Right in the entrance of the Nasher's "Reality of My Surroundings" exhibition is an overwhelming exposure to sparkles and color. A viewer's eyes are immediately and inevitably drawn to artist Ebony G. Patterson's sparkling canvas, "...shortly after 8- beyond the bladez," on the left and Fahamu Pecou's "Nunna My Heroes After Barkley Hendricks' 'Icon for My Man Superman,'" depicting a confident black man wearing Superman's iconic suit on the right.
The "Reality of My Surroundings" exhibition primarily consists of works by artists of African descent, focusing on cultural, social and gender related issues. Beyond the initial glamor that is presented in the first room of the exhibition, from the dazzling material reflected from Patterson's work to the sophisticated looking man in a suit in Jeff Sonhouse's "Decompositioning," the severity of the images manifest clearly upon closer look. Such a characteristic of the art pieces in the exhibit forces, quite fittingly, a new perspective on the reality of one's surroundings. This perspective is particularly significant, poignant, and relevant in modern culture and society.
"This is a critical moment where we have to acknowledge and deal with the unjust racial violence against people of color in this country and world-wide," said Trevor Schoonmaker, chief curator and Patsy R. and Raymond D. Nasher Curator of Contemporary Art. "Social media and the Black Lives Matter movement have really helped bring awareness to this issue over the past year."
However, the exhibit does not solely touch on the racial implications and tensions that are portrayed through works by artists of African descent. The breadth of the art pieces extends broadly into many facets of human culture, including works from artists all over the world and touching on themes such as sexual violation, the scars of internment camps, and brutality of war. Schoonmaker described the exhibition as a form of "global conversation" in which the art collection can provoke thought and in that way, promote discussion and change.
"Artists are always the first to see and interpret what is going on in the world around us, good and bad, commenting on aspects of our contemporary or past environment by finding their own unique visual expression," said Sarah Schroth, Mary D.B.T. and James H. Semans Director of the Nasher.
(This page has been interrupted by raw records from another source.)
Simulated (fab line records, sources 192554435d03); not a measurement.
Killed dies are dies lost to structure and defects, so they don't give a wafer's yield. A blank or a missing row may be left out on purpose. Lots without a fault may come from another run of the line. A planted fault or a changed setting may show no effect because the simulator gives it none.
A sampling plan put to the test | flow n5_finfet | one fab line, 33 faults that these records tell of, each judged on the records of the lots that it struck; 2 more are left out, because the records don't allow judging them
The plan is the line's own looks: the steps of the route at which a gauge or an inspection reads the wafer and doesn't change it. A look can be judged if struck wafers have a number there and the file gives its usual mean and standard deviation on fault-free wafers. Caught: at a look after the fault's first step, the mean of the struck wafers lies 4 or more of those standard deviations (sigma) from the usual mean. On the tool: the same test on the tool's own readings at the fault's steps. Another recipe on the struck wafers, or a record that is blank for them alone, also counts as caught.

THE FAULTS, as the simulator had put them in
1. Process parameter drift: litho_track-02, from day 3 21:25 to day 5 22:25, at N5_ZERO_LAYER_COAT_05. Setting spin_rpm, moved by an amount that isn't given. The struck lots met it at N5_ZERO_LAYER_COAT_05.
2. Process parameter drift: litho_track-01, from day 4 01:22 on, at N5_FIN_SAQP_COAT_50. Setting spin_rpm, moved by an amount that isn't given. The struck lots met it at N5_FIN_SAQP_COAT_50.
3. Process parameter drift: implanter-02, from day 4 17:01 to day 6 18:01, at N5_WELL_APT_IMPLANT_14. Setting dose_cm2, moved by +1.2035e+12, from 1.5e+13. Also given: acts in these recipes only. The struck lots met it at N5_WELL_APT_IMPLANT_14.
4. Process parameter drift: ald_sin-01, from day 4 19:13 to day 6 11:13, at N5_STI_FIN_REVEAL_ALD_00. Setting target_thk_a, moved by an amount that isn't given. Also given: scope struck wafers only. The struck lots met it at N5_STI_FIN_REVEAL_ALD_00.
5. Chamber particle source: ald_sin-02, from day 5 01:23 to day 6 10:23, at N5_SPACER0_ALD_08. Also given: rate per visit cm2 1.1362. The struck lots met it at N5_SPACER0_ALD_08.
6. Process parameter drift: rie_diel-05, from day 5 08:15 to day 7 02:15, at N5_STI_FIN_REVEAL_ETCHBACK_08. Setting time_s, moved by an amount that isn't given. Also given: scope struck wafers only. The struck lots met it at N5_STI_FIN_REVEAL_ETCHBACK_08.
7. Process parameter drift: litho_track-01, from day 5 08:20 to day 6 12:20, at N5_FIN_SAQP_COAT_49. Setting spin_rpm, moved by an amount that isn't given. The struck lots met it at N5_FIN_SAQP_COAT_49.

Schroth elaborated on the various mediums of expression, including direct personal references (Crosby, Frazier, McIver), imagery referring to a specific event or period in time (Boltanski, Thomas), and cultural issues and symbols (Anderson, Escobar, Ward, Marshall). Art pieces also employ ironic humor (Johnson, Hirschhorn), but also expressions of great beauty (Hendricks, Wiley, Smith).
Walking through the exhibit itself creates a explorative and developmental journey. The particular order and categorization of the pieces in each room work to stimulate questions and new ways of thought about each piece as an individual work and as a collective grouping.
"Any non-linear exhibition can be hung a number of ways, but a curator strives to create meaningful conversations between specific works that help render insightful and/or unexpected readings of those works, while still always being visually cohesive and harmonious," Schoonmaker said. "Placing Steve McQueen’s 'Girls, Tricky' video at the beginning is purposeful, positioning it as the heartbeat of the exhibition. It is one of our new acquisitions."
Perhaps the most stunning of the art pieces, "...shortly after 8- beyond the bladez" utilizes a mix of mediums including glitter, fabric, and rhinestones to depict a scenery of verdant flora and dreamlike background. However, beneath the near ostentatious design is a black man lying down, spread eagle on a red path, a stark contrast against the surrounding green. The red conjures up images of blood and violence while the man seems powerless and victimized by it, evoking one of the exhibit's core themes of "bringing visibility to the often marginalized."
Similarly, Fahamu Pecou's "Nunna My Heroes" probes beyond the surface image of a brave, heroic black Superman. Based on Barkley Hendricks' 1969 painting Icon for My Man Superman, "Nunna My Heroes" depicts the artist Pecou himself as a Superman. His body language and position show him revealing his Superman attire underneath his suit, but the visible portions of his face portray a distinct frown, as though slightly confused or irritated. The top quote "Aint nuthin but a sandwich" seems to emphasize a meaninglessness behind the numerous layers that Pecou has on, from the Superman clothing to his own skin color. As though to drive the point through, in the caption there is political activist Bobby Seale's quote "Superman never saved any black people."
Further into the exhibit, the works begin to touch upon other themes and topics. In one section of the exhibit, a sculpture of several pairs of hands gripping barbed wire reflect the intensity and strife from internment camps during the Holocaust. This piece, "If the Leader Only Knew by Hank Willis Thomas," displays a carefully individual precision to detail, ranging from the different creases and sizes of hands to the attention to various cuffs that the person might be wearing around their wrists. However, there is also a broader, more general message that seems to memorialize the instant.
One of the most jarring paintings is displayed in the last room of the exhibit, showing a nude woman being held by the wrists by two soldiers with large, conspicuous black censor bars. The painting is an interpretation of a photo of a woman in a similar position during the Algerian civil war. The expressive brush strokes and few colors leave the identities of the three individuals lost, but focuses almost brutally on the violation and speculation of the woman's fate.
What is the reality of one's surroundings? "Reality of My Surroundings" points to an ambiguous answer found somewhere between looking at what is directly in front and seeing beyond the medium into an emotional level of acknowledgment.